Key Points:

Having slammed the door shut to working with National a mere three months ago, the Greens now want to reopen it.

How else to interpret Russel Norman's speech last Sunday other than as a plea to National to talk?

The Greens' co-leader's language in the "state of the planet" address - an annual fixture on the Greens' calendar - was pretty direct. He committed the Greens to working with National where the two parties could find common ground and challenged Key to work across all political divides, sharing knowledge, ideas and purpose so the country could ride out the economic storm.

The Prime Minister's response was immediate and positive, inviting the Greens' leadership to a sit-down chat when Parliament resumes next month.

Norman's motives in urging Key to follow "his better instincts" and reach out to parties beyond his Government's official support partners - Act, the Maori Party and United Future - were not entirely selfless.

The Greens' vision remains highly relevant - witness the huge emphasis new US President Barack Obama is placing upon renewable energy and energy efficiency.

However, as a party, the Greens, positioned to the left of Labour and their votes not needed by a centre-right Government, will struggle for relevance as political players.

Their options are to spend this parliamentary term either in ideologically pure but not-so-splendid isolation or roll up their sleeves and co-operate with National and achieve something concrete.

The benefits of the latter for Key are two-fold. First, as Prime Minister, he can do with having some insurance in the event of all of National's support partners refusing to support some piece of legislation which the Greens might back. Even if the Greens only abstained, National would have sufficient numbers to outvote all other parties.

Second, Key is interested in his party building long-term relations with minor parties so that National retains the numbers to govern after future elections.

What was significant was that Norman sought to promote dialogue by listing Green initiatives which National could support. They ranged from the public service being required to buy the most fuel-efficient vehicles to having "smart" electricity meters which would allow consumers to run appliances at cheaper off-peak times, thus reducing the need for new power stations.

That list was a far cry from last year's election campaign when the Greens announced they could not back a National-led Government. That decision followed the Greens' analysis of Labour and National policies in a dozen crucial subject areas ranging from the environment to social policy. In only one policy area - cleaning up the country's waterways - did Labour rate more poorly than National.

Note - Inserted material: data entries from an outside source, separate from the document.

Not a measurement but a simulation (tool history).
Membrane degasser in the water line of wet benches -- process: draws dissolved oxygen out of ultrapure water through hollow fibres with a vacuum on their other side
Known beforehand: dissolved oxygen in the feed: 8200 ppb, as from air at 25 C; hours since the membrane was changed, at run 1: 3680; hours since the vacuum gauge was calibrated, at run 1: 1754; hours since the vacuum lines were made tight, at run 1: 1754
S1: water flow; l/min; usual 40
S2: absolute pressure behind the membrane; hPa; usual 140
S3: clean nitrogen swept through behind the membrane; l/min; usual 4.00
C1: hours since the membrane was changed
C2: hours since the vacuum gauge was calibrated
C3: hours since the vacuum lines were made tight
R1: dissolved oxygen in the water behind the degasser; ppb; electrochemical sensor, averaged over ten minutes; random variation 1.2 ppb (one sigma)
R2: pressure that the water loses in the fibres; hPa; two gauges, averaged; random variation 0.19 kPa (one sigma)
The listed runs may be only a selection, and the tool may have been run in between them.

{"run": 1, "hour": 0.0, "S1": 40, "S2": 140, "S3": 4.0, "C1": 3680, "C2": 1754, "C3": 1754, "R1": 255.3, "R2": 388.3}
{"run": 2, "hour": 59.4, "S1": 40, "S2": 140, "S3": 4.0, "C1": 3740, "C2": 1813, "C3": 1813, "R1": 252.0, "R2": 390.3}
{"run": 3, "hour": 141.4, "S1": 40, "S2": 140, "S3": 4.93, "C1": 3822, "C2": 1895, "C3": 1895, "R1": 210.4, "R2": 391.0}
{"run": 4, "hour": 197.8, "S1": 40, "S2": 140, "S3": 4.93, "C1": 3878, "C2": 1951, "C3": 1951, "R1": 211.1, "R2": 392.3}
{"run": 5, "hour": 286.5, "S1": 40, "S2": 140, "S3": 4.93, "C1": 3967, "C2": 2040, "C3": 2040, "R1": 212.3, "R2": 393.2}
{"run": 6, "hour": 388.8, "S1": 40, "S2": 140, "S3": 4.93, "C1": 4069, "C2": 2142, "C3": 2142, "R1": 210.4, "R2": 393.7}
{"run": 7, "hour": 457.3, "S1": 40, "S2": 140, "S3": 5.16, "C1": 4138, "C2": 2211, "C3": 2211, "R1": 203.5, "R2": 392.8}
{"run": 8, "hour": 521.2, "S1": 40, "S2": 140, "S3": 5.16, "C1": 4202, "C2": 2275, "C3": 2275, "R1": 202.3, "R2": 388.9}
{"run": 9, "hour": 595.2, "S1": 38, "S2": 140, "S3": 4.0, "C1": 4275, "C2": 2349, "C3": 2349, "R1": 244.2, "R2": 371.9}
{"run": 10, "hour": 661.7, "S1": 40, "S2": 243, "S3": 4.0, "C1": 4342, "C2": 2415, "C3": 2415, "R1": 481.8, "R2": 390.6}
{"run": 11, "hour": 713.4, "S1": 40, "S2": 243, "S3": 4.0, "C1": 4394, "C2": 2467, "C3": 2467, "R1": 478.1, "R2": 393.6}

The Greens' shift from emphasising the differences to stressing areas where National and the Greens could take "united action" comes a couple of weeks after Nandor Tanczos bluntly described the Greens' pre-election backing of Labour as "fastening your lifeboat to a sinking ship" and a "stupid thing to do".

The former Green MP has long argued the party needs to forge a new political space genuinely independent of Labour and National and which allows the Greens to choose - "genuinely" being the key word. What was new was his accusation that the Greens lack the courage to try.

As Norman noted, the Greens could hardly be part of a National-led Government which cut taxes for the rich and suspended the emissions trading regime.

However, while his speech is a long way short of the territory Tanczos inhabits, it is a step in that direction.